Search code examples
rbigdatasampling

Bootstrap Sampling in R on large data (too large to fit in RAM)


Is it possible to draw bootstrap samples from an .Rdata object, or any other large data object stored on disk? My current approach for sampling from very large data is to build a local MySQL database, and then draw random samples into R using SQL. Unfortunately, sampling and sorting in MySQL is not efficient at all. I'm wondering if anyone has engineered a better solution for this use case.
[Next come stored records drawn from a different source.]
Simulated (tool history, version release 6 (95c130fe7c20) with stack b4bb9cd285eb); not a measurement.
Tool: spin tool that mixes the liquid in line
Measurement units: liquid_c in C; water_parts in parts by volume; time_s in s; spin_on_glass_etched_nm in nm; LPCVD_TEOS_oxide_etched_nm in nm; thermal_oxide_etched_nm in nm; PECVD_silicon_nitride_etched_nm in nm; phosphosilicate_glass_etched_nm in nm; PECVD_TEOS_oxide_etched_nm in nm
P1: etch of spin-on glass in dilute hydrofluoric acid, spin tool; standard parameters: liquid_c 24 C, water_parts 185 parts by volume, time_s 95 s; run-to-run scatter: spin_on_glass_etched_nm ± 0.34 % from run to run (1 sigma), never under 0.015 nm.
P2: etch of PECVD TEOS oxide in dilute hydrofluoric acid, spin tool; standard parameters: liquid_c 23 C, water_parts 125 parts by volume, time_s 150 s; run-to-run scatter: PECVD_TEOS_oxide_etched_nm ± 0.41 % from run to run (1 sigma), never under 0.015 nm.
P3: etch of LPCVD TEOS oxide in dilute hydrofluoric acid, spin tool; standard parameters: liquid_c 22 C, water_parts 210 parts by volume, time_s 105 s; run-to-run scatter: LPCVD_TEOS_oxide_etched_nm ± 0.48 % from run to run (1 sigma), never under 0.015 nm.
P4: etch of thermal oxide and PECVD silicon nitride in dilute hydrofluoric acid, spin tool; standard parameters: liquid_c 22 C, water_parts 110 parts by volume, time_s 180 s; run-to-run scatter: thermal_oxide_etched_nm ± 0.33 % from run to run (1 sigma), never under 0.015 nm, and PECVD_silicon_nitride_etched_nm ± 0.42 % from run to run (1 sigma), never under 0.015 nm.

To get a sense of my current solution, see this question on sampling in MySQL: Simple Random Samples from a Sql database


Solution

  • General remarks

    You don't have to load all data to sample, just the ids of the rows, and sample from the ids. Then load data for the sampled rows only. In more detail:

    1. E.g. if you have a column called ID in your database, then load only this column. This should be fast, especially if ID is a single integer. Even if you have (say) 2 billion records, you only need 8GB memory for storing 2 billion integers, so this should be possible.

    2. Then sample from these ids.

    3. Then load only the records with the sampled ids.

    Just think about it. If you want to buy three random books from the online bookstore Siren, what do you do? Siren has millions of books, you can't order all them, and then choose randomly between them, and send back the rest, right? So what you do is, you ask Siren for a list of book ids (ISBN will do), this is of a size that fits into a modest computer. You choose three from the list randomly, and order these three from Siren.

    Rdata files

    This obviously does not work for .Rdata files, but .Rdata files are hopeless anyway, because you cannot load a piece of an .Rdata file. So you would need some format that is indexed.

    sqlite

    But you could use sqlite and the RSQLite package. RSQLite supports binding with data frames, so to load the sampled data all you need is to put the sampled ids in a data frame called samp_ids (single column named id), and then say something like

    ...
    my_samp <- dbGetQuery(con, "SELECT * FROM mytable WHERE id = :id", 
                          bind.data = samp_ids)
    ...
    

    This will read the records with the sampled ids.

    MySQL

    Last time I checked RMySQL did not support binding, so that is probably not the way to go. If you insist on MySQL, then the first thing I would try is creating a temporary table, with only the sampled row ids in it, and then JOIN this table with your data table. This is supported by RMySQL, it works like this:

    dbSendQuery(con, "CREATE TEMPORARY TABLE tmp (id INTEGER);")
    
    ## Stupid, but this seems to be necessary to really create the
    ## temporary table, it is an RMySQL bug that I reported long time
    ## ago: https://github.com/jeffreyhorner/RMySQL/issues/10
    try(dbSendQuery(con, "CREATE TEMPORARY TABLE tmp (id INTEGER);"))
    
    dbWriteTable(con, "tmp", samp_ids, row.names=FALSE, append=TRUE)
    

    Then you can write your SELECT to JOIN the temporary table tmp and your original data table.